As we inch closer to the Windows 8 launch, taking place on October 26th, it’s becoming ever-more clear that Microsoft has one seriously ambitious day on its hands. Not even taking into account the fact that Windows 8 is a major shift for Microsoft’s OS, the company and its legion of partners will be unveiling the first-ever consumer Windows tablets – and I’m sure I’m not alone in wondering how those will fare next to the iOS and Android models that currently dominate the market.

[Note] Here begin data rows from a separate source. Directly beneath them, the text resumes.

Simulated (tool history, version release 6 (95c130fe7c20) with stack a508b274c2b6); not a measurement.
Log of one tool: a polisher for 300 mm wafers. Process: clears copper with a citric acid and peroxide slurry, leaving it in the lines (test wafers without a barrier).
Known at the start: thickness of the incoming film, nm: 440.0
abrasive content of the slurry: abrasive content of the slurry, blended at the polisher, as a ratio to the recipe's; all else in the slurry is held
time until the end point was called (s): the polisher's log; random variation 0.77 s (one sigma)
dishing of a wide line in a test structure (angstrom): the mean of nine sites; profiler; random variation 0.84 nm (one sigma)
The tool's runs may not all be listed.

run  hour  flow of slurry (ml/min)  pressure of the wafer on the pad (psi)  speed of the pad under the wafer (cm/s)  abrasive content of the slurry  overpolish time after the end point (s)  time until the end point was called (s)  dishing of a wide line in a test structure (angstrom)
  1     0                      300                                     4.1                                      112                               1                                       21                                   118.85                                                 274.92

Clearly a sign of the company not having enough on its plate already, rumor has it that Microsoft is set to launch “Xbox Music” on the same day as the Windows 8 launch. As it sounds, this looks to be a music service to follow in the footsteps of Microsoft’s failed Zune platform. In recent years, Microsoft has had clear intention of sticking with the brands it’s best known for, so with its “Xbox Music” name, it’s bound to capture the attention of many.
Xbox 360 – Soon to offer a compelling music solution
Similar to the Zune Marketplace’s options, users will be able to opt for paid subscriptions or go the free route and listen to their music with the occasional ad tossed in. At this point, details are very scarce, so what the subscriptions will offer and cost is left totally up to the imagination for now. Xbox Music is also set to support Microsoft’s storage service SkyDrive, however, so it seems likely that the subscriptions would include some space in the cloud.
With previous services, including Zune, Microsoft has become notorious for not supporting competitive platforms, but that won’t be the case with Xbox Music. Instead, you’ll be able to access the service not only on your Xbox 360, Windows Phone 8 or Windows 8 device, but also your Android and iOS devices as well – although those competitive latter versions won’t be available right at launch.
As someone living in the Great White North, the Zune platform left a bad taste in my mouth due to its slew of features that those outside of the US could not access. As such, I’m really looking forward to seeing it Microsoft learned its lessons from Zune and fixes them with Xbox Music. Even common services in the US such as Spotify, Pandora and Amazon Music are available in few places outside of the US (the UK is blessed with a couple), so if Microsoft has good availability with its Xbox Music service, it could see swift wide-spread adoption.